The wall-to-wall football that makes up the festive period in England is as good as the sport gets. The now-tiresome scuttlebutt that comes with the window—and its anticlimactic deadline day in particular—is just about the opposite.

Boring as it mostly is now (admittedly in large part because of the media), it is an unavoidable part of the season. For Tottenham Hotspur in 2016-17, it will serve as a barometer of just how they regard their ambitions for the remainder of the campaign.

By the first full weekend of the New Year, manager Mauricio Pochettino and his side will have a better idea of where they stand.

Securing tricky away wins over Southampton and Watford would strengthen their hopes of pushing back into the Premier League’s top four. Following that up with a positive result and performance against league-leaders Chelsea would boost their title credentials considerably.

That is a best-case scenario. Anything less changes things somewhat, but the main point is it could decide or reaffirm whether the north Londoners plan to invest.

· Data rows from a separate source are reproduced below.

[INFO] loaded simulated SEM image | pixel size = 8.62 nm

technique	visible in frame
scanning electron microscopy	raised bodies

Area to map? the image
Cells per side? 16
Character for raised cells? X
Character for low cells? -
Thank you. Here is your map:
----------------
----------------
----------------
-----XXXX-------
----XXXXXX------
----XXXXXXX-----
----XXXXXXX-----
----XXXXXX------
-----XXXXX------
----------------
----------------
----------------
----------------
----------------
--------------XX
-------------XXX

Going by Tottenham’s previous two January windows during Pochettino’s tenure, you would not anticipate them doing so.

Youngster Shilow Tracey was recruited from Ebbsfleet United in 2016. A year earlier, Dele Alli was signed from Milton Keynes Dons but then loaned back for the remainder of the season.

Generally speaking, there is not much value in the window this time of year anyway.

Clubs obviously do not want to sell players they may still need, even for a healthy fee. Allowing lesser names to move on is not a decision taken lightly either, given the risk they could come back to haunt them.

But desperation and/or the feeling you can find someone who makes just the difference you need will make clubs take a punt.

Tottenham and their chairman, Daniel Levy, are among the Premier League’s most stringent when it comes to transfers. Aiming to improve on last season’s title near-miss and the motivating factor of getting back into the Champions League after this season’s all-too-brief run could sway them in loosening up a little, though.

In theory, it sounds great.

Spurs already have one of the division’s best defences, a strong midfield and some top-notch attacking talent. Surely there is …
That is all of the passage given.